Differences Between Online and Classroom Teaching
Teachers who wish to offer online learning may opt to undergo training specific to the distance education environment. They need to learn how to apply technological skills while also facilitating interaction with their classes.
Training Options in Online Teaching
Educators who are interested in receiving formal training in distance education technology and teaching methods can find options at several universities or colleges -- many of which are offered online. These programs are usually designed for experienced academic instructors or corporate managers and trainers who utilize distance learning methods. Schools most commonly offer programs that lead to graduates earning a certificate or master's degree in fields like distance education technology, e-learning instructional design or distance education teaching.

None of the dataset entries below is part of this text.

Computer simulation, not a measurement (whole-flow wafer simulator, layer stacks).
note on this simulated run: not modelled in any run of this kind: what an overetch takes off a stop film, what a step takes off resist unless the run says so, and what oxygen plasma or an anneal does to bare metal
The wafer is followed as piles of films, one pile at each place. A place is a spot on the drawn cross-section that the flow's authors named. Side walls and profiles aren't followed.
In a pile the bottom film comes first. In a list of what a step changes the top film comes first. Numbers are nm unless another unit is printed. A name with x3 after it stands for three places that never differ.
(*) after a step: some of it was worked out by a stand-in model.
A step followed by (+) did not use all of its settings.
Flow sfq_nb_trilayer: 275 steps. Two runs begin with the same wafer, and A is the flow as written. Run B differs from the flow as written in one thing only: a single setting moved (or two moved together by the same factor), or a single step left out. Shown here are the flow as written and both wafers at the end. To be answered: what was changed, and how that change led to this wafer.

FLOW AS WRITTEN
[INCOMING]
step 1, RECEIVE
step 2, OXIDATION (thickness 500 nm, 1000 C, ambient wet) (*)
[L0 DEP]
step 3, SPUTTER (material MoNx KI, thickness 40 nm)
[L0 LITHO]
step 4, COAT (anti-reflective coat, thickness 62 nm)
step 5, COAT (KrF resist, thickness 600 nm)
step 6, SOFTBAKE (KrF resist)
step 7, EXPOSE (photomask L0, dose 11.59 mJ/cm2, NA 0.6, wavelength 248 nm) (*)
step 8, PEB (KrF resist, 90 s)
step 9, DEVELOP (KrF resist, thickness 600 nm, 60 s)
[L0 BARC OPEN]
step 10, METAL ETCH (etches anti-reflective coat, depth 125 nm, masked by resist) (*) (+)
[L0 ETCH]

Inside Online Teaching Methods
Teachers posting content online often have to supply a complete syllabus at the start of the course. This is especially true when students can control their own schedule and work at their own pace. Online teachers must often have all class material prepared and ready for students before the course ever begins.
In more traditionally-scheduled courses, teachers may have the option of writing the course curriculum as the semester progresses, drawing on the textbook and class progress to draw the class to a closing point and modifying the work as necessary to fit the circumstances.
Grading and Assignment Completion
Some online classes require students to turn in their assignments periodically throughout the semester, just as traditional classes do. Others have more flexible assignment dates, in which case teachers must often be prepared to grade a great deal of material all at once at the end of a semester. Teachers can also utilize a software interface that allows them to assign answers as they create the problems and thereby orchestrate self-grading automated tests.
In online classes, teachers are not required to be in class at any particular time, but must make themselves available to student questions on a consistent basis throughout each day to ensure that students have a consistent resource for learning. This interaction may occur via e-mail, instant messenger or some other asynchronous form of communication. Teachers must also monitor student interaction via forums and message boards to ensure that students are participating in the class and understand the material that is being presented.
In some cases, online classes may follow a synchronous format which requires live web meetings with students at scheduled times. This is used to facilitate real-time class discussions but may also be used for virtual student presentations. Both teachers and their students need web cameras and microphones or headsets for such events.
Instructors who conduct classes online have to be more aware of certain teaching techniques and learning outcomes. For example, online teaching classes available through public high school systems as well as postsecondary institutions emphasize the need to facilitate student communication. Because learners aren't communicating in a classroom setting, they need to be able to conduct ongoing dialogue with peers and professors. Teachers may wish to assign group projects or set participation quotas to provide distance-education students with the same sense of community and learning support that classroom-based students experience.